Schema 2.0
Community feedback
In the spring of 2023, ROR asked for community feedback on the specifics of major, breaking changes to the ROR metadata schema.
- ROR Schema v2.0 draft proposal - proposal open for comment through February 2023
- ROR Schema v2.0 second draft proposal - proposal open for comment through April 2023
- ROR Schema v2.0 final proposal - proposal adopted April 2023
Planned changes
Work to implement the below agreed-upon changes to the current ROR metadata schema will continue throughout 2023 , and version 2.0 of the ROR metadata schema is expected to be released in the last quarter of 2023 or early in 2024. The current version (unofficially v1.0) will be maintained for at least a year after the release of v2.0.

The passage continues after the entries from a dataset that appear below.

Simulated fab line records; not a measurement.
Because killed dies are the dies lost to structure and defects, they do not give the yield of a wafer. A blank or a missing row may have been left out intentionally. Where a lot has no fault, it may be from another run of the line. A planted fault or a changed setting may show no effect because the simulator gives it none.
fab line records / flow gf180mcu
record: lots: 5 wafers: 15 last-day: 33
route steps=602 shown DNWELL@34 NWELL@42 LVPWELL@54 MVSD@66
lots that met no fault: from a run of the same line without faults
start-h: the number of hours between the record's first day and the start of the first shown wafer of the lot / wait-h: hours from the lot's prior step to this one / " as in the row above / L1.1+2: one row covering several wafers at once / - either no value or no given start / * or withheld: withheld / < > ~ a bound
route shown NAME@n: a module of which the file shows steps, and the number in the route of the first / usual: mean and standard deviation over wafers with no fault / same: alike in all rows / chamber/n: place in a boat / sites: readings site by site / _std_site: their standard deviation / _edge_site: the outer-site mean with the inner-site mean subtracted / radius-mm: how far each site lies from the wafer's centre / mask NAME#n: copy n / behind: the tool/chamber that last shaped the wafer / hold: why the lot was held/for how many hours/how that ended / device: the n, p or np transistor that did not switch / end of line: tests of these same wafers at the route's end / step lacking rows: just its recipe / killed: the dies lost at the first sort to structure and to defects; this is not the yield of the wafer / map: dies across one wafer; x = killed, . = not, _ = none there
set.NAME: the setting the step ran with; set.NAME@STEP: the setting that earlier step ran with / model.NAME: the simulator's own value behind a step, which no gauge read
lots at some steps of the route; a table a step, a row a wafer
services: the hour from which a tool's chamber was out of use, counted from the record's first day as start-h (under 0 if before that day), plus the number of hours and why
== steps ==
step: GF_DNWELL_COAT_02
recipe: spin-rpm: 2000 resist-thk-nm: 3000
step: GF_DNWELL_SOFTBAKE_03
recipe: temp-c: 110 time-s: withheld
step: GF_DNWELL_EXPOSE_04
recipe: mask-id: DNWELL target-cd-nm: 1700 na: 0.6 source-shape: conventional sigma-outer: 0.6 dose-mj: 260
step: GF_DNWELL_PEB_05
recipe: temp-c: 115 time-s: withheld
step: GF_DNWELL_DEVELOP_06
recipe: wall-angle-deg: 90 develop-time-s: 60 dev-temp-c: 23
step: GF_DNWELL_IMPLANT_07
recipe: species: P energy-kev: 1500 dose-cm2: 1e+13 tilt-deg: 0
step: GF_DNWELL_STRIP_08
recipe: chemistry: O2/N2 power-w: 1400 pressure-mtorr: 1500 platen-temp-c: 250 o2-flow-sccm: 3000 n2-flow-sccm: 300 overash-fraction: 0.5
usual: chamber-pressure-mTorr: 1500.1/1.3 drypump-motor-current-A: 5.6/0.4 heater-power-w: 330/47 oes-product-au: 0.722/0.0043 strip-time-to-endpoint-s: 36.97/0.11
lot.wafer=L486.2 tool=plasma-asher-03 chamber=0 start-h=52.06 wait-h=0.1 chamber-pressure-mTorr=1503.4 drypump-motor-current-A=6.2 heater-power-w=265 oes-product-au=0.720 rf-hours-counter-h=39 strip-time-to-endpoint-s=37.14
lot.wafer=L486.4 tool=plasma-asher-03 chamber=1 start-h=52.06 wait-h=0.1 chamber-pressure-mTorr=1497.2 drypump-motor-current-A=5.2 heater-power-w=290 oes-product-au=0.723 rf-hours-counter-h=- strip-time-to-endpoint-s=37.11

Read more about how ROR will handle Schema versions.
Name information (name, acronyms, aliases, labels)
ROR records in version 1 currently include 4 separate fields that represent variations of an organization’s name: name
, aliases
, labels
and acronyms
. User-reported problems with these fields include
- the lack of language code in the
name
field, which makes it difficult to utilize ROR data in internationalized applications or in cases where names need to be displayed in a single preferred language, and - issues with the concept of a "primary" name that can have only one value, since in multilingual countries such as Canada and Switzerland it is important that names in different languages be given equal weight.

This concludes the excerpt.